Disk-less databases?

Disk-less databases?

Being a company with an alternative (one of the first “NOSQL”) database, and a long history of solving problems that relational databases cannot, we often see system and application architects resorting to memory as a last ditch attempt to squeeze just a bit more performance out of RDBMS that simply were not designed to perform at scale. And so it was with some interest, and a little bias, I read a new blog post over on ODBMS.org this week titled “The future of data management: ‘Disk-less’ databases? An interview with Goetz Graefe” and decided to share some additional thoughts.

Goetz believes that “with no disks and thus no seek delays, assembly of complex objects will have different performance tradeoffs”. He thinks “a lot of options in physical database design will change, from indexing to compression and clustering and replication.”

It’s a valid assessment, but one which begs a larger discussion.

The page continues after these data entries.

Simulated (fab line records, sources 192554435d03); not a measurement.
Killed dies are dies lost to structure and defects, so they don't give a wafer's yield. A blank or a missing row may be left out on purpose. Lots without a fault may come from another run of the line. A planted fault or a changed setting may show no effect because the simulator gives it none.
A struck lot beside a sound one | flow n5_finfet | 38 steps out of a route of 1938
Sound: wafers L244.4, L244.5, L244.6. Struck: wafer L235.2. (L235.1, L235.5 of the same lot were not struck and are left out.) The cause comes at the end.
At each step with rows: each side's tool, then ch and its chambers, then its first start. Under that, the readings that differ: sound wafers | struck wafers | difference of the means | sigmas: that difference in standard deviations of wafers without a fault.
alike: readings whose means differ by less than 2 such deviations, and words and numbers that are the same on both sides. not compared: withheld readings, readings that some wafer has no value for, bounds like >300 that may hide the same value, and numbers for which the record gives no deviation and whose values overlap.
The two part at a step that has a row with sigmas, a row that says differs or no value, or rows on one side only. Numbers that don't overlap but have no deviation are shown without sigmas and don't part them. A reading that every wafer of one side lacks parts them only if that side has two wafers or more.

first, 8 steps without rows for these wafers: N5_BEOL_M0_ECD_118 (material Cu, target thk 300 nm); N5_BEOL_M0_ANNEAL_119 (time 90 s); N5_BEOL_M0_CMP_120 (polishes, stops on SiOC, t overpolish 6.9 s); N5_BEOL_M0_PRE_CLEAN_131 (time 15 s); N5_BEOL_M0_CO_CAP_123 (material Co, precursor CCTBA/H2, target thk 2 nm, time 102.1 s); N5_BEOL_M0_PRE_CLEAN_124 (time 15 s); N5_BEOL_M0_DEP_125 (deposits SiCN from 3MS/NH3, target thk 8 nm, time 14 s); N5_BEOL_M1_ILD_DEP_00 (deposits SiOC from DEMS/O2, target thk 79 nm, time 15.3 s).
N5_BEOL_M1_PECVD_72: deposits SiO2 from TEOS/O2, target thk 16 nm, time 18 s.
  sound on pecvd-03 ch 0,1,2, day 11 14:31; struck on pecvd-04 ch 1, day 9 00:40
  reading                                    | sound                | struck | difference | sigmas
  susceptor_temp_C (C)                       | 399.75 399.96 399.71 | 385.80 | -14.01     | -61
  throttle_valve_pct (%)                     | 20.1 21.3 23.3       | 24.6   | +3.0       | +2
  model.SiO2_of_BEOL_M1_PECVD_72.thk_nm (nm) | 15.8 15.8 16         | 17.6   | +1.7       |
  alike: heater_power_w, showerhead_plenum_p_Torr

Turns out, this discussion has been going on for 20 years, starting with Times Ten. Perst and ExtremeDB use RAM to speed things up as well. We’ve shown that running with SSDs can give up to 80x speed increase on reads and 4x on writes. Developers can also configure Objectivity/DB, our flagship data management product, for purely cached applications, e.g. in the telecom and process control worlds, where there’s a lot of lookup data. You’ll find much of this covered in one of our older white papers titled “Flexible Deployment” available in both web/HTML and PDF formats on our site.

In today’s world of big data, it’s easy to build something that becomes I/O bound – or hitting the speed limit that any disk has in reading and writing information. Goetz is one of the most brilliant data management experts on the planet, but I think this interview neglects the business-end of the equation (memory is expensive). It would be better to make clear, if you’re worried about becoming I/O bound as your system grows, you actually have *two* choices:

  1. You can move part or all of your application data into memory via memcache or ramdisk components, or buy a super beefy machine with terabytes of memory.

    This could improve your application performance from some percentage, up to several multiples. This will, however, add complexity to your application, require management of potential numerous new component layers, and force you to make decisions between hot, warm and cold data (because most companies can only afford to move hot data into RAM while leaving everything else on cheaper disks). And, complexity adds cost. $500K or more for each super beefy multi-terabyte RAM machine, plus the added cost of engineering, maintenance and IT management, can all add up pretty quickly. You might get your web-facing system to run %30 faster. Is it worth the price you paid? Did you get a return on that investment?

    But there is another option…

  2. Distribute your data and processing.

    Depending on the data store you use, each machine in your cluster (including significantly cheaper, commodity hardware) could be used to reduce the problem into little pieces that are much more quickly processed, or in some cases, the database can leverage the processing power of each machine to actually give you a near linear performance increase as machines are added. I know… many of you who are dealing with sharded databases are seeing significantly reduced performance as your joins increase. But what if (and this is kind of the whole point of “Not Only SQL” or “No SQL” data technologies) you could eliminate joins? What if, by just switching your data model and programming paradigms a bit, you could access your data anywhere it lived, in milliseconds or less?

    You already most likely use an object oriented programming language (C# or Java), but also most likely find yourselves needing to normalize and map objects into a relational scheme or rows and columns. The nice thing about the technological landscape today is, if your data really doesn’t need to live in rows and columns, you don’t have to force it.

Welcome to the New World.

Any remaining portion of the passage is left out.